From cf021a1dfc435590d9d5d8e0075746da01200940 Mon Sep 17 00:00:00 2001
From: Eric Lunderberg <elunderberg@octoml.ai>
Date: Tue, 30 Apr 2024 13:11:24 -0500
Subject: [PATCH] [Relax][UnitTest] Validate IRModule with multiple targets

This commit adds a unit test to verify that a single `IRModule` can
contain functions that will be used on multiple distinct targets.

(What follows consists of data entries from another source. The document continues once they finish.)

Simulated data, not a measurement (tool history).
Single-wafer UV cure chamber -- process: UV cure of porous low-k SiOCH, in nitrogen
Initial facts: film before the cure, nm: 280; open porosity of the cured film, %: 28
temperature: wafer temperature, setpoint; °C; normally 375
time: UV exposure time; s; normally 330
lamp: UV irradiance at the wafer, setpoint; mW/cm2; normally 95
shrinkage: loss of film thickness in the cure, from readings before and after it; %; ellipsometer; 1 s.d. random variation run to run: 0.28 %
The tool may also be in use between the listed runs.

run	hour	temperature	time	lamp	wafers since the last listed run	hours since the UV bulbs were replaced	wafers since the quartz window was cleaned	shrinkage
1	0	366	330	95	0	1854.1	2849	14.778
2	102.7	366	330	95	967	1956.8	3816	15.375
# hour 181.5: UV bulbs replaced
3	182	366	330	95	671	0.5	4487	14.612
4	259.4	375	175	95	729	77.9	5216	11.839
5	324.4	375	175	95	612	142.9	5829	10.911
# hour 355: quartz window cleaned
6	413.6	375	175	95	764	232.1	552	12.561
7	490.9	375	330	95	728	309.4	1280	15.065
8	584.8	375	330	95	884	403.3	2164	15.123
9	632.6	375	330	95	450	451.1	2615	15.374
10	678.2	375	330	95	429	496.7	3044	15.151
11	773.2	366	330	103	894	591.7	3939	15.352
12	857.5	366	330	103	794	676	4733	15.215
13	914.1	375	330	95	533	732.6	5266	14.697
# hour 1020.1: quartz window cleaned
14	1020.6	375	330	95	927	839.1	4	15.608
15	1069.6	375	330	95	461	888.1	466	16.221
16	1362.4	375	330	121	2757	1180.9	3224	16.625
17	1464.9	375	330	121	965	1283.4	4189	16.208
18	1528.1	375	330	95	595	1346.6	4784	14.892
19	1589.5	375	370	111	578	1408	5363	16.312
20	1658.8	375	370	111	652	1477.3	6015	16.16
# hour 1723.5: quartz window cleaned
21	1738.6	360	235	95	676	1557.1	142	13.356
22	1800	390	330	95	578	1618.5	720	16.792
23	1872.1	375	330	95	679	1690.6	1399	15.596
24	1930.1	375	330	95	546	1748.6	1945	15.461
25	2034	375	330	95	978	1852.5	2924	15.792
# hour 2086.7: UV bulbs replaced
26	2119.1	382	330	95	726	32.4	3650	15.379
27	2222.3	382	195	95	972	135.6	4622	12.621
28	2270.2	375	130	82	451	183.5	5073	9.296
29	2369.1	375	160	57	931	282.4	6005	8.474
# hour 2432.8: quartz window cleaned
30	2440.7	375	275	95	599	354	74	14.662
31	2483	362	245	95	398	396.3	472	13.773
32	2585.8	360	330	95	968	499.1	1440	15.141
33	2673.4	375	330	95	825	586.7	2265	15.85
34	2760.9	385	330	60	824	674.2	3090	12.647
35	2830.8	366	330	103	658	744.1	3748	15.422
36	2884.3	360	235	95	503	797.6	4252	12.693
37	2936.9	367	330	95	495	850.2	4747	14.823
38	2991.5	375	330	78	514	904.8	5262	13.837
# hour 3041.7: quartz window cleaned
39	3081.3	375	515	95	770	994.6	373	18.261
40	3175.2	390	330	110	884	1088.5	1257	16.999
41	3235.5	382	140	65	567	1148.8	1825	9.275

Previously, this test case caused errors when running the
`LegalizeOps` and `ApplyDefaultSchedule` transforms.
---
 tests/python/relax/test_vm_build.py | 59 +++++++++++++++++++++++++++++
 1 file changed, 59 insertions(+)

diff --git a/tests/python/relax/test_vm_build.py b/tests/python/relax/test_vm_build.py
index 180535231d98..ab40e181a35a 100644
--- a/tests/python/relax/test_vm_build.py
+++ b/tests/python/relax/test_vm_build.py
@@ -1246,5 +1246,64 @@ def test_set_input_get_failure_rpc(exec_mode):
         run_on_rpc(TestVMSetInput, set_input_attempt_get, exec_mode)
 
 
+@tvm.testing.requires_gpu
+def test_relax_module_with_multiple_targets(exec_mode):
+    """Relax functions may contain kernels for multiple targets
+
+    In this example, the module contains one function to execute on
+    LLVM, and one function to execute on CUDA.
+
+    """
+
+    @I.ir_module
+    class Module:
+        I.module_global_infos({"vdevice": [I.vdevice("llvm")]})
+
+        @R.function
+        def func_cuda(A: R.Tensor([32, 32], "float32"), B: R.Tensor([32, 32], "float32")):
+            C = R.add(A, B)
+            return C
+
+        @R.function
+        def func_llvm(
+            A: R.Tensor([32, 32], "float32", "llvm"), B: R.Tensor([32, 32], "float32", "llvm")
+        ):
+            C = R.add(A, B)
+            return C
+
+    seq = tvm.ir.transform.Sequential(
+        [
+            tvm.relax.transform.LegalizeOps(),
+            tvm.dlight.ApplyDefaultSchedule(tvm.dlight.gpu.Fallback()),
+        ],
+        name="LegalizeAndSchedule",
+    )
+    with tvm.target.Target("cuda"):
+        built = tvm.relax.build(seq(Module))
+
+    np_A = np.random.random([32, 32]).astype("float32")
+    np_B = np.random.random([32, 32]).astype("float32")
+
+    dev_llvm = tvm.device("llvm")
+    vm_llvm = tvm.relax.VirtualMachine(built, device=dev_llvm)
+    llvm_output = vm_llvm["func_llvm"](
+        tvm.nd.array(np_A, dev_llvm),
+        tvm.nd.array(np_B, dev_llvm),
+    )
+
+    dev_cuda = tvm.device("cuda")
+    vm_cuda = tvm.relax.VirtualMachine(built, device=dev_cuda)
+
+    cuda_output = vm_cuda["func_cuda"](
+        tvm.nd.array(np_A, dev_cuda),
+        tvm.nd.array(np_B, dev_cuda),
+    )
+
+    np_C = np_A + np_B
+
+    tvm.testing.assert_allclose(llvm_output.numpy(), np_C)
+    tvm.testing.assert_allclose(cuda_output.numpy(), np_C)
+
+
 if __name__ == "__main__":
     tvm.testing.main()